It is a cherished belief among state religionists that government spending is vital for economic growth and to keep up consumer “confidence” (I know that when the town of Pittsford builds a new school building, I am confident my tax bill will be increasing).

So I ask this question: what do you think would happen to confidence if the government announced, today, that within 10 years, it would eliminate all taxes and spending? The related question: would such spending and tax reductions be de-stimulating (since additional spending is thought to be stimulating)?

In order for the latter to be true, we would have to demonstrate that all government workers would be out of work permanently (or at least for a long time), that their current work is productive (or more productive than what they would be doing otherwise) and that by entering the private (i.e. non-violent) labor force they would simply substitute for all of the private sector workers in the positions they hope to secure (e.g. a government statistician at BLS would kick me out of my job, an oil scientist at USGS would displace a Shell researcher, a Postal Worker would replace a FedEx driver, a Congressman would replace the marketing director for Apple, and so on …). Remember that the time in US history where the most massive influx of workers into the private labor force happened turned out to be the time when the US economy appears to have grown faster than at any other time in its history, even today. And this is a fact celebrated by the likes of Paul Krugman and JK Galbreath. It was the influx of soldiers back to the US at the end of WWII. And we are not talking a few thousand soldiers. We are talking tens of thousands of people entering the labor force almost instantaneously.

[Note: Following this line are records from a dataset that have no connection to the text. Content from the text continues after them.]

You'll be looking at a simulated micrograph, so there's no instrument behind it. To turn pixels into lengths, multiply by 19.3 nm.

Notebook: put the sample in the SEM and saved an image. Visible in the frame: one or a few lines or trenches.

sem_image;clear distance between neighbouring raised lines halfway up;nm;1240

Note, too, that the above discussion ignores the effect that lower (or no) taxes would have on economic activity. Note, too, that I am not asking about the socio-political consequences of this, just the direct impact on our ability to produce goods and services that we desire.

3 Responses to “Thought Experiment”

  1. Harry says:

    Interesting question.

    If all taxes were abolished tomorrow, we’d find everything suddenly cheaper, although retired people would feel it less than employed people who are presently burdened with FWT, FICA, FUTA, state taxes, state unemployment taxes, and local income taxes, all of which are burdensome. We would all have to wait on school property taxes, since we just paid those.

    I doubt we would adapt to this situation smoothly. Every time the government changes the rules of the game we get anything from delayed chaos to instant chaos. Note the parallel between congress being in session and volatility in our markets. OK, to be fair, let’s include all influential progressives, including Jim Baker in 1977 and Hank Paulsen in 2008, and George Bush/Nancy Pelosi in 2008, and Nixon abolishing Bretton Woods and imposing the 55 MPH speed limit.

    Even when somebody influential suggests a change in taxes, particularly tax increases, it forces everyone with a stake to go back and recalculate what it might mean to them, and the exercise is the same as handicapping a horse. One of the reasons why Philadelphia is not a thriving business mecca is that one has to factor in the effect of John Street getting up on the wrong side of the bed on a given morning. Has he taken his meds?

    Abolishing all taxes would be a shock, but it would lead to true “zero-based budgeting” where every stupid governmental department, like the Montgomery County (PA) Health Department, might meet a stillborn birth.

    Meanwhile, Wintercow, I would not be worried about some nerd at the BLS getting your job on merit. You would lose your job, of course, but it would be for heresy. Paul Krugman will carry the torch that will light the pyre.

  2. Harry says:

    I meant Jim Baker in 1987, when he suggested that the mark should be stronger against the dollar. Or did he say that real chili doesn’t have beans? Back then the herd was watching the current account deficit.

  3. azmyth says:

    Ultimately, how you answer this says whether you are a Keynesian or not. I don’t think you’re going to convince anyone by this thought experiment, because I think Keynesians would just say “output would collapse”, “the multiplier would get smaller”, and all the other stuff they’ve been saying for 70 years. I wouldn’t want government spending to go to 0, but a 90% reduction would probably do the economy some good. Phasing out the government slowly would be better as well to allow time for the private sector to absorb the excess workers.